By Saeed Azhar
NEW YORK (Reuters) – Morgan Stanley is comfortable with its headcount after recent action to reduce jobs in December, Chief Financial Officer Sharon Yeshaya told Reuters on Tuesday.
“We’re comfortable with where we are,” she said when asked if more job cuts were being considered after a 2% reduction late last year.
Her comments came after Morgan Stanley reported a smaller-than-expected 41% drop in fourth-quarter profit on Tuesday as the bank’s trading business got a boost from market volatility, offsetting the hit from sluggish dealmaking.
Morgan Stanley had cut 2% of its headcount in December, or about 1,600 jobs, a source had told Reuters earlier.
The latest comments came after Goldman Sachs Inc became the first major bank to commence large layoffs this year, letting go of more than 3,000 employees in its biggest round of job cuts since the 2008 financial crisis.
She also said the bank’s mark-to-market losses on corporate loans include debt to Twitter Inc. Morgan Stanley and Bank of America Corp are among the banks that provided a $13 billion loan to finance Elon Musk’s acquisition of Twitter.
Bank of America Chief Financial Officer Alastair Borthwick last week said the company accounts for any mark-to-market losses on leveraged loans in its results, without giving details on any large deals.
“We mark our positions every week,” and books profits or losses via its investment banking and trading arms, Borthwick said.

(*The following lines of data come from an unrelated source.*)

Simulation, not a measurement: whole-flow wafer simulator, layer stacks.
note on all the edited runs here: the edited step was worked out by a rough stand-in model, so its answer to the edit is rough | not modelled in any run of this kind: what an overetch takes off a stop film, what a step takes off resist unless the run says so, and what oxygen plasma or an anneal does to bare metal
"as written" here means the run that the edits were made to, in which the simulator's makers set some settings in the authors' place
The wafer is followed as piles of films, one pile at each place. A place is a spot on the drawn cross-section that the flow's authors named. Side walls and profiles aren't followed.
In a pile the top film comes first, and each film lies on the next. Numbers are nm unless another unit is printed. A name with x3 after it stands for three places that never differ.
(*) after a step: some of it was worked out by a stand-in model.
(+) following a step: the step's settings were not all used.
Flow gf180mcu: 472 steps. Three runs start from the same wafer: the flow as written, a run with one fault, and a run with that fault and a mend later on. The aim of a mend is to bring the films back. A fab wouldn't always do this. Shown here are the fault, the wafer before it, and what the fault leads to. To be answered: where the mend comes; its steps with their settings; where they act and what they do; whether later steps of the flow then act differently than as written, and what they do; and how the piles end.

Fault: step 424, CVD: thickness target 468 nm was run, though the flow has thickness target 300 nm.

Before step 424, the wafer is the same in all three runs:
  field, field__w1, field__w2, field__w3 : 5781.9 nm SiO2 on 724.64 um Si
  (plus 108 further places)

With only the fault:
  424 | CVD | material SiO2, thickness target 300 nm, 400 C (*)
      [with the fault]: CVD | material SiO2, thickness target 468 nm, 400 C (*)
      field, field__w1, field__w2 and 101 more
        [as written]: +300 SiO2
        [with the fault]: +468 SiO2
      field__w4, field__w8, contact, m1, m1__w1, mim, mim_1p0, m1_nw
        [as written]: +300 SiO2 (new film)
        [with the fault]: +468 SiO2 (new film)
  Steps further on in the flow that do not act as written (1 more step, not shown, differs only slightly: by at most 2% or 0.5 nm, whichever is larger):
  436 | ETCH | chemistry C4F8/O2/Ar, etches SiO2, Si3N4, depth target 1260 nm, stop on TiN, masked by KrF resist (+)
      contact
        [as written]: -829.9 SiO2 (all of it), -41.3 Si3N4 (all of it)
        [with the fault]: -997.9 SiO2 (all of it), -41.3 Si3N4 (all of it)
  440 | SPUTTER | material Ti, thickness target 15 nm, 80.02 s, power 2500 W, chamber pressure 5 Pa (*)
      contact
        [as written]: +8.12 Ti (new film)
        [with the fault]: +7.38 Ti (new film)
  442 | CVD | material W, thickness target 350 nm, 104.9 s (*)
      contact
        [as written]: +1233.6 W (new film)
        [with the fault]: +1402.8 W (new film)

Yeshaya also said that the bank has 200 basis points of excess capital, which gives it the flexibility from an investment perspective and return of capital to shareholders.
“We remain committed to our buybacks and committed to our capital return strategy,” she said, adding that the bank had bought $10 billion of stock last year.
Morgan Stanley had 15.3% in Common Equity Tier 1 capital or CET1.